It was last spring that Chris Buchignani started a recurring Town & Gown Magazine on the theme of cultural conservation. Chris asked me to contribute this month on Arts Fest. Here’s a bit of that, which appears in full at Town & Gown:
We celebrate Arts Fest because it’s a form of living nostalgia. In the midst of our togetherness in one of America’s happiest places, and in getting away from the sort daily life that so often isolates rather than unites us, we encounter bits of our past that we love. Arts Fest is like an invitation to consciously recognize the things we miss, and bring them back into our daily lives.
On your trip back for Arts Fest this (or any) year, make time to encounter or reacquaint yourself with these things. Visit and learn the story of Old Willow as you cross Old Main lawn. Carve out a few hours for an early morning hike up Mount Nittany. Buy the button. Sleep in a dorm. A slower pace offers the chance to fondly remember all that’s changed and cherish how much yet remains.

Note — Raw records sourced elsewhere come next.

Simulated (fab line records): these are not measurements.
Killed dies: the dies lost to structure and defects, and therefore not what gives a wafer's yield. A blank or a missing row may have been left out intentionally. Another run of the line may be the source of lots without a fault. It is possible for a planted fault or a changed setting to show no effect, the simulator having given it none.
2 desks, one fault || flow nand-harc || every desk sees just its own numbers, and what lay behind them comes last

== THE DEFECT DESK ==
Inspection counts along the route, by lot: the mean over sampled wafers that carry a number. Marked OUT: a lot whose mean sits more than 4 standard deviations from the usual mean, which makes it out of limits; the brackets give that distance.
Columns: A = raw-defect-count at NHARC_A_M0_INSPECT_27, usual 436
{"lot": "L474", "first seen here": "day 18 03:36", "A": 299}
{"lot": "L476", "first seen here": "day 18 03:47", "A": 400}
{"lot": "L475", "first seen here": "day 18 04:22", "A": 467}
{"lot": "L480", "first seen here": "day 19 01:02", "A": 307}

In this light, Arts Fest is “itself a work of art” as former Penn State Trustee Ben Novak writes. “In order to enjoy the festival itself as art,” he continues, “one needs but a quiet time of recollection and a good tankard of ale. Then one can summon up again the best of the sights and sounds and smells and tastes and feelings of the festival week. One can savor each one, turning it over carefully in one’s mind, converting what might have been only a momentary thrill into a lasting impression. After all, isn’t that what art is—the converting of something momentary, like a fleeting smile on a woman’s face, into something lasting, like the Mona Lisa?”
This year during Arts Fest, no matter how fleeting or lasting your time, try to consciously recognize the sort of people, places, and experiences that make you happiest, and bring them with you when you leave. You might find a new spirit, itself like a work of art, animating your daily life.